The industry focus is on assigning identities to agents but identity doesn’t equate to “should be authorized”.
As a case-in-point, at RSAC 2026, Crowdstrike’s CEO, George Kurtz shared an incident where an AI agent rewrote the company’s security policy:
Every identity check passed. Authorization was based on the agent’s underlying rights, not what it was trying to do at that exact moment and the context of that action. The agent was authorized to accomplish a task but chose a different action — one still within its granted permissions, but no longer aligned with the original intent.
“Most of the existing IAM tools that we have at our disposal are just entirely built for a different era,” Matt Caulfield, VP of Identity and Duo at Cisco told VentureBeat. “They were built for human scale, not really for agents.”
Identity is critical. Period. But for it to be truly useful, it must be bound, in a cryptographic and verifiable manner to its immutable definition:
Without that, an identity is simply a label, even if that label is a cryptographic asset such as a certificate. You know a local name but no idea what it does or why – it isn’t even consistent across IAM boundaries.
A2A 2.0 partially addresses this gap by supporting signed Agent Cards. We must do the same for tools and resources that agents use.
A recent article on CSA’s website rightfully captures that traditional software and APIs are deterministic. Because of that, we can assign access deterministically. The intent is defined and controlled by the application layer as are fine-grained decisions such as exceeding your spending authority. Agents foundationally break this model – on purpose.
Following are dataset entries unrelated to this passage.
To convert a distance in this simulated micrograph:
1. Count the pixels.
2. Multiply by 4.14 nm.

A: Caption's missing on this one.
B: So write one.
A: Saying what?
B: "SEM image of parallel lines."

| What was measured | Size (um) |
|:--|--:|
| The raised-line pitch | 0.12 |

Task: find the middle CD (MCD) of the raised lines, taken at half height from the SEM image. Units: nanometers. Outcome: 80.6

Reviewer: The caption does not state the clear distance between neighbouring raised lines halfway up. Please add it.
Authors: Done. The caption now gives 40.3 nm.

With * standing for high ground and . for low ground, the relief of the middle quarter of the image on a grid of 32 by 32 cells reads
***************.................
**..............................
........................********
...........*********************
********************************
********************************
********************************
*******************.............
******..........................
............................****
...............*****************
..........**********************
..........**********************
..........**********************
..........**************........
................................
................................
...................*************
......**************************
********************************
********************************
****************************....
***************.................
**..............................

The non-deterministic nature of agents with their ability to observe, plan, discover, act, assess, and repeat is precisely why they are so powerful – and also why current IAM solutions fail for agents. Consider the differences between traditional systems and Agents:
In a true agentic model, the flow is defined at runtime. Because of this, we must assume that agents, tools, and resources will be used in unexpected ways. Identity doesn’t address this – context does.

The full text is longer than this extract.